From Pomona, the group proceeds to have lunch at a Hometown Buffet in Montclair, and the heads out to West Colton, with a brief excursion to the Colton crossing of the BNSF and UP, which is likely to receive a grade-separation in the next few years, before arriving at the UP West Colton Yard, headquarters of the UP's Los Angeles Service Unit.

UP West Colton Yard

Our host in West Colton was Tom Florence, Manager of UP's Los Angeles Service Unit. Tom manages all of UP's routes and facilities within an area bounded by Yuma, Las Vegas, Bakersfield, San Luis Obispo and the coast and land boundaries of California south and west of those locations, including everything in Los Angeles. Tom gave half the group a briefing on UP's current activities in the LA Service Unit, while the other half visited the West Colton Yard Tower, one floor above, with the groups then trading places. Tom and his staff have had a busy week with a major derailment on Beaumont Hill and several other incidents within the area!

In the first seven weeks of 2007, UP has used the Tie Replacement Team and its large track machine to replace many wooden ties with concrete ties on the Los Angeles Subdivision, and has performed other track improvement projects on the major lines in the region, including the Alhambra Subdivision. These two lines between Colton and Los Angeles are currently operated in directional fashion, with trains going west on the Alhambra sub and east on the Los Angeles sub. Tom answers questions about UP operations in the area, and even gamely answers a leading questions about UP's handling of Amtrak trains and their (lack of) on-time operations.

West Colton Yard was built by SP in 1972, and has four separate yard areas in a seven and one half mile span along the south side of the Alhambra sub. main line: the Receiving Yard at the west end, Hump and Sorting Bowl in the center, Departure Yard at the east end, and the area, on the south side of the Bowl, where the bad-order cars are parked awaiting repair. The hump facility at West Colton is unique, in that its approach from the receiving yard is downgrade, with its own retarders, rather than upgrade, the downgrade steepening after the hump is passed heading for the Bowl tracks. Along the south side of the yards are the tower and offices adjacent to the Hump at the southwest end of the Bowl, the "One Spot" car repair facilities along the south side of the Bowl, the locomotive fuel racks at the southeast corner of the Bowl, and the new (May 2006) Locomotive Repair Shop on the south side of the Departure Yard.
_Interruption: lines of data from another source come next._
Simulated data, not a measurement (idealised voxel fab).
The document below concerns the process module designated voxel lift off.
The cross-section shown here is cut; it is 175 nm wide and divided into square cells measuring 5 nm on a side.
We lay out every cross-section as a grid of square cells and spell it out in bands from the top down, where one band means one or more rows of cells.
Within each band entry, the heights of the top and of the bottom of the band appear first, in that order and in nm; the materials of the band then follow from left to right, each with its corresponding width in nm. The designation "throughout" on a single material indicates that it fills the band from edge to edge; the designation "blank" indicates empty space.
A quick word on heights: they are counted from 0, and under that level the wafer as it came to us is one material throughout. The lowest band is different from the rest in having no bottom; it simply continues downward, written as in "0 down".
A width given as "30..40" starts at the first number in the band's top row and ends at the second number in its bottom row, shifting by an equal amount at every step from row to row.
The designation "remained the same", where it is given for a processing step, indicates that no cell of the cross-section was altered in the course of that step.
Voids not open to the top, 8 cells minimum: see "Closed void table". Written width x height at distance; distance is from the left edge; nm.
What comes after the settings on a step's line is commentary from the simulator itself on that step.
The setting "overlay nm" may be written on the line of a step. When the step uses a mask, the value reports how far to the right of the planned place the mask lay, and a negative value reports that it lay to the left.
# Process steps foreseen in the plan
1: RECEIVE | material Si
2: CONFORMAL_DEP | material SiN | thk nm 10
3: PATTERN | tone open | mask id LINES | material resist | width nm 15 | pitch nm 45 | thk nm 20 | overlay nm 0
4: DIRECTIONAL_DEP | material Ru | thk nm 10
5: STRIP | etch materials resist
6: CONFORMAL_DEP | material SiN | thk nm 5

The staff in the Tower explain the yard operations, pointing out the specific ongoing activities. One train finishes humping while we watch, one set of locomotives has to go down into the Bowl to push some cars onto their cut, and a westbound double-stack changes crews on the main line across the way. Back in the bus, the entire group is driven alongside the Receiving Yard as Tom Florence explains what we see, and then back the other way to the Locomotive Shop. UP is building a locomotive washing facility just west of this shop, which can perform complete rebuilds of all locomotives, but not paint them (other than touchup). The shop is switched using a transfer table and a road-rail switching unit (Road-King).

In the yard area, we do see some Green Goat hybrid and/or genset reduced emission switchers, but they are not operating and the yard is being switched by groups of three elderly locomotives. On the way back from the locomotive shop, the group stops for a brief visit to the car repair facilities, where cars are moved into and out of the repair locations using ropes and winches. There are four parallel repair facilities in this shop.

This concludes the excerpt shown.